Is there room in Christianity for doubt?

Of all the many reasons people lose their faith, the biggest by far is the question of injustice and suffering. This isn’t an intellectual problem, it’s a personal one—the experience of abandonment in the face of loss and grief. Whether in the headlines, or in our personal lives, we are confronted daily with the problem of pain, and so we ask “Where are you God?”

The second biggest reason people lose their faith is closely related to the first. It’s due to a deeply hurtful view of God rooted in fear. A great many of us have heard the “gospel” that God is angry with us and wants to punish us for our sin. So Jesus needed to die to appease a wrathful God’s demand for punishment.

This brings up a number of difficult questions: Does that mean Jesus died to save us from God? How could someone ever truly love or entrust themselves to a God like that? How can that ever be called “Good News”?

This second reason for losing faith is directly related to the first because the real sting of the question of suffering is the fear that God could have prevented it, but wouldn’t. That’s were our feelings of abandonment and betrayal come from. This emotional insult is then confirmed by the hurtful image of an angry God. Instead of assuring me of God’s goodness and love, that preacher on TV instead tells me I’m suffering because I’m being punished. That’s the soil out of which modern atheism was born: not the absence of belief in God, but the moral refusal to believe in a God who is not good.

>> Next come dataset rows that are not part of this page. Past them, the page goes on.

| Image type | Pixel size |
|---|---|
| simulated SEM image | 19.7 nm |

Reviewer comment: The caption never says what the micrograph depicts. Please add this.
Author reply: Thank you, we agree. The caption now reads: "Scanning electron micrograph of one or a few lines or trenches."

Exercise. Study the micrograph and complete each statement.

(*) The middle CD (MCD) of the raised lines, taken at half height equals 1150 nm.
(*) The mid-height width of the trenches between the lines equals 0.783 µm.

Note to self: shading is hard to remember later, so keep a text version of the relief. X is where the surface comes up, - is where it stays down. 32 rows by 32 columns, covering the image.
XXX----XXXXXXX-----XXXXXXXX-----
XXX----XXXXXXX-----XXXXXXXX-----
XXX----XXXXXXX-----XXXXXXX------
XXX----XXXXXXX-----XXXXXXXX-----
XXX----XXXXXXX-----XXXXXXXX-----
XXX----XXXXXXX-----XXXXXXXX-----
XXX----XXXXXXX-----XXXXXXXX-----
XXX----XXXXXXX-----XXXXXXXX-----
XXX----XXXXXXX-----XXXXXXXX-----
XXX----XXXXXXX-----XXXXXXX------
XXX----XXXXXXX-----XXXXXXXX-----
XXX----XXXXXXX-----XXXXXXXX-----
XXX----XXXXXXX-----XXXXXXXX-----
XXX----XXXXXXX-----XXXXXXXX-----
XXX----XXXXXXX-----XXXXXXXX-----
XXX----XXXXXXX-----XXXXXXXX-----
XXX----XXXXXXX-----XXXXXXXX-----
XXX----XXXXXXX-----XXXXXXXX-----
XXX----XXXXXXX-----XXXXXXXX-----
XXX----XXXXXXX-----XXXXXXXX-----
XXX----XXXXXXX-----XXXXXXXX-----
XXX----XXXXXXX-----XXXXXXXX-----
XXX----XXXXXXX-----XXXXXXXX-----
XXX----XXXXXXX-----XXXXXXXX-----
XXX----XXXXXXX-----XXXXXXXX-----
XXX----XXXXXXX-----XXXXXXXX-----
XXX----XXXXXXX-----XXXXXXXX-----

Countless people filling our pews have adopted this hurtful view of God leading them to internalize feelings of shame and self-loathing, believing that this is what God wants to hear. Others have walked away from faith entirely, unable to worship a God who seems to them to be a moral monster.

Faith motivated by fear, threat, and feelings of worthlessness. How could things have gone so wrong? When did the good news become bad news?

Taking a deep look at the Bible, I believe that this fear-based view is neither representative of Jesus and his teachings, nor is it reflective of the New Testament. The Gospel is not about an angry, far away God who needs to be appeased before he will love us. It’s about God revealed in Jesus who shocked the religious establishment by loving sinners and screw-ups like you and me—embracing us in the middle of our deepest failures, fears, and brokenness.

It is precisely into that place of woundedness that I think Jesus wants to come. Faith is not about certainty; it’s about vulnerability. It’s about having the courage to let Jesus into our screwed up lives, the courage to be loved for who we really are. It is the outrageous hope that we would still be loved if God knew about all the things we try to hide.

When we cry out because of injustice and suffering, those questions are not a sign of a weak faith, but of a healthy one. It’s good that we cry. It’s even good that we’re angry about suffering because deep down it means that we care, that we refuse to accept injustice and hurt as a “normal” part of life.

Jesus didn’t come giving people explanations, but giving his life—caring for those who were suffering, broken, and in need, standing in solidarity with the outcast and the oppressed. In him we meet a God who identifies with us in our pain, and calls us to participate with him in healing our hurting world.

So let’s have the courage to be honest together about our struggles and pain. Let’s make room for questions and doubt as a healthy part of our faith, and in so doing, work toward ending suffering, rather than merely offering explanations for it. Let’s learn to have a questioning faith.